I see 840 million person records in my data feed but only 794 million have been updated in the last month. Why?
This is expected behavior.
The total record count represents all person profiles currently in the dataset.
The “updated in the last month” count reflects how many of those profiles we were able to recrawl.
We no longer crawl profiles when a:
- Profile becomes inactive.
- Profile is banned on Linkedin.
- Profile no longer exists.
Why do some person records not have LinkedIn identifiers?
You may discover a small subset of Linkedin profiles with missing Linkedin Identifiers. This typically happens when a Linkedin profile becomes banned.
How do refresh cycles work?
- Forager data feeds are continuously refreshed on a rolling basis. We typically recrawl our entire dataset on a 3 week average.
- Delivery schedules (daily, weekly, monthly) control how often the recrawled profiles are delivered to you, not how often the underlying data is refreshed.
- Forager only transfers data to your bucket or tables that was crawled since the last scheduled transfer.
- The
date_updatedfield indicates when the profile was last crawled.
How are deletions handled?
When Forager determines that a record is no longer valid, legally distributable, or should no longer appear in the dataset. The crawlers will no longer update this profile, causing the profile not to be transfered in any future data transfers.
How do schema versions change?
Forager schemas are versioned to ensure stability for downstream pipelines.

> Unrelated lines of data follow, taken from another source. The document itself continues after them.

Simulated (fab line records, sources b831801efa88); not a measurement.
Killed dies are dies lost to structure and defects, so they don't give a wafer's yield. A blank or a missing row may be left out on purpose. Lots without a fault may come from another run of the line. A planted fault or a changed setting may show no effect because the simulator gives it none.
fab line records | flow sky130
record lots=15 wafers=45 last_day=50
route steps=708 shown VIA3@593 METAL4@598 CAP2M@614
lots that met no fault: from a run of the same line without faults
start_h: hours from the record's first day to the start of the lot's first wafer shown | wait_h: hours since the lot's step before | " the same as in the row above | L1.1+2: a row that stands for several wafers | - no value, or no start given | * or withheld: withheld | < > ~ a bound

When fields are added, structures evolve, or improvements are made, a new schema version is released. The schema version is included in:
- File paths for bucket deliveries
- Table metadata for Snowflake
This allows your data engineering team to:
- Continue using older versions
- Migrate on your timeline
- Validate changes before moving production pipelines
Schema changes are designed to be additive whenever possible, minimizing breaking changes.